His fame is due to a treatise on the laws and customs of England which is sufficiently described elsewhere (see English Law). The main part of it seems to have been compiled between 1250 and 1256; but apparently it is an unfinished work. This may be due to the fact that when he ceased to be a member of the king’s central court Bracton was ordered to surrender certain judicial records which he had been using as raw material. Even though it be unfinished his book is incomparably the best work produced by any English lawyer in the middle ages.

The treatise was published in 1569 by Richard Tottel. This text was reprinted in 1640. An edition (1878-1883) with English translation was included in the Rolls Series. Manuscript copies are numerous, and a critical edition is a desideratum. See Bracton’s Note-Book (ed. Maitland, 1887); Bracton and Azo (Selden Society, 1895).

(F. W. M.)

BRADAWL (from “brad,” a flat nail, and “awl,” a piercing tool), a small tool used for boring holes (see Tool).

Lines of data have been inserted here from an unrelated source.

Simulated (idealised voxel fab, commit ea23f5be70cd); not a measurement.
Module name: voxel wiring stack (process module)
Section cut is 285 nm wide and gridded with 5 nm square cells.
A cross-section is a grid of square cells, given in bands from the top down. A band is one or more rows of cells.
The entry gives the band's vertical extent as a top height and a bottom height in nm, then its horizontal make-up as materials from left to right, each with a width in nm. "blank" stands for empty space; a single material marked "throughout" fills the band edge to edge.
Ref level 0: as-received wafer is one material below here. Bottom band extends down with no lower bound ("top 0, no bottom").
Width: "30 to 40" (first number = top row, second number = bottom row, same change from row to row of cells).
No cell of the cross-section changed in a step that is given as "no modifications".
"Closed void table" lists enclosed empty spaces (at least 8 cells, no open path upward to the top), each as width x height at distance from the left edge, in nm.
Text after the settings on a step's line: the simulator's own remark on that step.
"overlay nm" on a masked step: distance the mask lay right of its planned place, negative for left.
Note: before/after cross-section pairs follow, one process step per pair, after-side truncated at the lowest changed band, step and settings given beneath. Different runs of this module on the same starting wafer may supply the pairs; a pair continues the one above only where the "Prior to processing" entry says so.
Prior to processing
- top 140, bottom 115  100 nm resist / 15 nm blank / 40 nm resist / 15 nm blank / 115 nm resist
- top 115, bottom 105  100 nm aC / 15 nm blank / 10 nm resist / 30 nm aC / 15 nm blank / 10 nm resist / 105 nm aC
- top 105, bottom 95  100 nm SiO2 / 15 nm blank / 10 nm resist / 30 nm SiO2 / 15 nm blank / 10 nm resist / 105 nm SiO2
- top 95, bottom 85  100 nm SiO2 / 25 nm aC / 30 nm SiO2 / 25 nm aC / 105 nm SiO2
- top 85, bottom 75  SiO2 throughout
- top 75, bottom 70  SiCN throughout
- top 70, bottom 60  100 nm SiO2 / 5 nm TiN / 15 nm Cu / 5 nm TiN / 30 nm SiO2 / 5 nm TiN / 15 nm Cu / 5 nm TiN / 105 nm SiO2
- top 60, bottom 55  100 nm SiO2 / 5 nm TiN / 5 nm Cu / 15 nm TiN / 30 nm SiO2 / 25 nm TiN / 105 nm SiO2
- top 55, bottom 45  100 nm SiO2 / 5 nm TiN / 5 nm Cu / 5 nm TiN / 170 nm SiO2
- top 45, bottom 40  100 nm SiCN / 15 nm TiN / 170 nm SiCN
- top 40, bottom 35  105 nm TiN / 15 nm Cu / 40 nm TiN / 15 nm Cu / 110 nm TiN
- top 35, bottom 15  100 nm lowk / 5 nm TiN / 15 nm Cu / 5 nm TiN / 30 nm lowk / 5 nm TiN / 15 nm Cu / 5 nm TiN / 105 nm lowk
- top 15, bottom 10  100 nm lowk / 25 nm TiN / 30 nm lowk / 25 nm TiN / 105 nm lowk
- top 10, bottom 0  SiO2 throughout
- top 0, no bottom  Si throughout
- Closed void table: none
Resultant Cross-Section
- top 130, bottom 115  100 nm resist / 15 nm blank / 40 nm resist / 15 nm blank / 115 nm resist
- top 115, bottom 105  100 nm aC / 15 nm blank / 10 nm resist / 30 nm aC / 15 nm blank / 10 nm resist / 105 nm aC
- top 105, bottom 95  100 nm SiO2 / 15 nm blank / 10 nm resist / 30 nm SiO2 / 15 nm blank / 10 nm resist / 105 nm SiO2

BRADDOCK, EDWARD (1695?-1755), British general, was born in Perthshire, Scotland, about 1695. He was the son of Major-General Edward Braddock (d. 1725), and joined the Coldstream Guards in 1710. In 1747 as a lieutenant-colonel he served under the prince of Orange in Holland during the siege of Bergen-op-Zoom. In 1753 he was given the colonelcy of the 14th foot, and in 1754 he became a major-general. Being appointed shortly afterwards to command against the French in America, he landed in Virginia in February 1755. After some months of preparation, in which he was hampered by administrative confusion and want of resources, he took the field with a picked column, in which George Washington served as a volunteer officer, intended to attack Fort Duquesne (Pittsburg, Pa.). The column crossed the Monongahela river on the 9th of July and almost immediately afterwards fell into an ambuscade of French and Indians. The troops were completely surprised and routed, and Braddock, rallying his men time after time, fell at last mortally wounded. He was carried off the field with difficulty, and died on the 13th. He was buried at Great Meadows, where the remnant of the column halted on its retreat to reorganize. (See Seven Years’ War.)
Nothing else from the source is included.